The One Thing No Real New Yorker Ever Does With A Bagel

There are two types of bagels in this world: Real, honest-to-goodness bagels, and round bread. Round bread is what you find in the bread aisle at your local supermarket; real bagels are sold at bagel shops and are usually made on premises. If you're buying a bagel at a real New York bagel shop, you better not asked for it toasted.

Here's why: A fresh bagel is prefect as it is. The outside is slightly crunchy and chewy thanks to it being boiled, and the inside is soft and bready, ready for toppings. A fresh bagel doesn't need to be cooked again; doing so ruins the integrity that the bagel-maker worked so hard to perfect.
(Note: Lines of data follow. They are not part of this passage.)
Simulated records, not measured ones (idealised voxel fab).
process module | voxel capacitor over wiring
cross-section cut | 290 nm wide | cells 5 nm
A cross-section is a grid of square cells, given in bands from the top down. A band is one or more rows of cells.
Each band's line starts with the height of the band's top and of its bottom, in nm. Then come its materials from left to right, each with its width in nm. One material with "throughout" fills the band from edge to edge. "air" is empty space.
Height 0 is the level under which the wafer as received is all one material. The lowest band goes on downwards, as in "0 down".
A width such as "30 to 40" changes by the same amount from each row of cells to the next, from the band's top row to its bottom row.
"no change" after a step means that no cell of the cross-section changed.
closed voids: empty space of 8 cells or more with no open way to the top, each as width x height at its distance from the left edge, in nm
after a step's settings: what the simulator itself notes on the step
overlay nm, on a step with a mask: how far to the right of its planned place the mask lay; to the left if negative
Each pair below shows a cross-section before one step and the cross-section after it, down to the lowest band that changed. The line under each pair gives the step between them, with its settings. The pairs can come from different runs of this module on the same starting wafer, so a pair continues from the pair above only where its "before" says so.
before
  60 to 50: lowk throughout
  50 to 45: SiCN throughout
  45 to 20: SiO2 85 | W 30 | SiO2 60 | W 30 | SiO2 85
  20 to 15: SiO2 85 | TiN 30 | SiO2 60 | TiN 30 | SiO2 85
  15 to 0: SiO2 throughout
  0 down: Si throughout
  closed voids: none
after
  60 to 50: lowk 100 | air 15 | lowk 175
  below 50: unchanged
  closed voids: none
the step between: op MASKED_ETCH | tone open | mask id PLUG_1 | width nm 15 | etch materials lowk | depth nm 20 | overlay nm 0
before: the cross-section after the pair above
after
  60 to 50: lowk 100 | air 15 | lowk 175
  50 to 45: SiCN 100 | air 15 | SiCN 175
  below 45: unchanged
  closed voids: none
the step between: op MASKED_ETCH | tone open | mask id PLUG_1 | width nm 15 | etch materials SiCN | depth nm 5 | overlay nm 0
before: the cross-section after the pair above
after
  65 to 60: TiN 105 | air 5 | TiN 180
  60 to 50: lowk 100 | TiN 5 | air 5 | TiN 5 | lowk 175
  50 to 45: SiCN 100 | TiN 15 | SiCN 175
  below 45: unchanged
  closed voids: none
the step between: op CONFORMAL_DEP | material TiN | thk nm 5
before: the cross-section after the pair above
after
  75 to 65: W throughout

The Daily Meal's former executive editor Arthur Bovino feels very strongly about this, and has penned several articles on the matter. We'll let him take it from here:

"A good bagel in its perfect form — that is to say, fresh from the oven — does not require toasting. It does not benefit from toasting. Toasting a good bagel is bastardizing a beautiful thing. If you're toasting a good bagel, you're toasting something that's already warm and crusty — that's redundant. You're not going to get anything better than peak form — oven-fresh. The outside is already crisp yet pliable. The inside, willing and giving, accepting and forgiving, still able to transform through its residual heat, its breath — your spread, from its natural state into something just slightly different, while keeping its integrity. If you're taking this level of craftsmanship and toasting it you either have hubris or a lack of experience with quality product.

There is nothing wrong with toasting an average bagel, a day-old bagel. Go ahead, freeze your bagels and then toast them. By all means. But a fresh bagel? ... No. And here's the thing, those bagels, those bagels acceptable for toasting? The frozen ones, the hours-old bagels, the day-olds, the second-time rounders? You keep them. They're not worth eating if you have to toast. If you're toasting a bagel worth eating, you're not just painting a moustache on the Mona Lisa, you're spitting in Da Vinci's face."